More and more, I see references to the "real-time enterprise" or the "agile, sense-and-respond enterprise." It might sound like just another IT fad, but I think it's actually something big. It's where IT can really show its value to business.
So, what is the real-time enterprise? At its core, it means continually improving key business processes and adapting them to constant change. This way, we can deliver better value to customers and more profit to the company. In other words, the real-time enterprise is not so much about any specific technology or system as it is about how people use technology to continually deliver business improvements and adapt to change.
I find that the most effective way to employ real-time technology is to automate routine transactions and empower people to deal with all the exceptions. In my company, I'm keeping the automated systems relatively simple. They handle only the 70 percent to 90 percent of business transactions that are standard and well defined. I don't try to have automated systems handle everything. Unnecessary cost and complexity are avoided by keeping systems simple. And keeping systems as simple as possible also reduces the high failure rate that plagues IT projects.
"But wait!" you say. "The world is a complex place. How will simple systems help me deal with it?" The answer, my friend, is that computer systems are better at handling the simple, rote, routine work, and people (not computers) are better at handling the complexity. I don't need lots of fancy artificial intelligence (and complexity and expense) in my systems if I use the natural intelligence of people instead.
I define complexity as any transaction that's an exception to the standard business rules built into my automated systems. When exceptions occur, the automated systems just flag them, trap the related data and send alerts to the appropriate people to examine this data. The systems then return to handling the vast majority of routine business transactions.
There is a lot of power in handling complexity this way. An exception to a standard set of rules will either be because of an error in the data or because the data reflects something out of the routine. The people who are alerted will decide whether the nonstandard data is the result of an input or process error or if it indicates something new in the environment. Either way, it's best to have people, not complicated and hard-to-understand computer systems, making these decisions.
If the data or the business process shows an error, people do root-cause analysis (like Six Sigma) and fix errors at the source. This makes the standard business processes even more efficient, and value is gained from that. If the data shows a new development, then early detection allows more time to create business processes to respond effectively. Big wins can come from this.

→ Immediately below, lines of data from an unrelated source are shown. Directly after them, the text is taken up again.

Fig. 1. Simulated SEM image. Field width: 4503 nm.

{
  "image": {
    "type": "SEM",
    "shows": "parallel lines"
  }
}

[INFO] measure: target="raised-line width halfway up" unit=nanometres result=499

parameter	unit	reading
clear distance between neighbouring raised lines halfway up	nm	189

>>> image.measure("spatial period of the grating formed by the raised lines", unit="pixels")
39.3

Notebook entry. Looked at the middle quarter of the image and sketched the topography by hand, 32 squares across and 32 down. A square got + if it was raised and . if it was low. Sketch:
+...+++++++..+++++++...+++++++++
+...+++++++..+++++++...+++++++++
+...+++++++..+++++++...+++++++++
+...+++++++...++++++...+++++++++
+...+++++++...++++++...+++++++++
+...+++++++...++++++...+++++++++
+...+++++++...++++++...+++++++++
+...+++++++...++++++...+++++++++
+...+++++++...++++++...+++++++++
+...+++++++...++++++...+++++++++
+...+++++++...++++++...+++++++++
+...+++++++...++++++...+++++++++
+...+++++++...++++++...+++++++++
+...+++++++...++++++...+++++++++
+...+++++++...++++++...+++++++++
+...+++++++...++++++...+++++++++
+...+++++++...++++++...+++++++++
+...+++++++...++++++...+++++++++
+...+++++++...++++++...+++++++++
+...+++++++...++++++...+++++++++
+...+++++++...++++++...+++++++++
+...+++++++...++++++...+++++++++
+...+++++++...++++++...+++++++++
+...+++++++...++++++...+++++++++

I've begun deploying real-time systems like this in my own company. The systems are relatively cheap and quick to build, since they're designed to handle only the standard, routine transactions. And people now have time to do more valuable work. They aren't worn down doing the boring, routine stuff, and they have time to focus on the exceptions, learn from experience and find ways to increase their efficiency. A process of continuous improvement is starting to take hold.
Could it be this simple? Am I missing something? I'll keep you posted.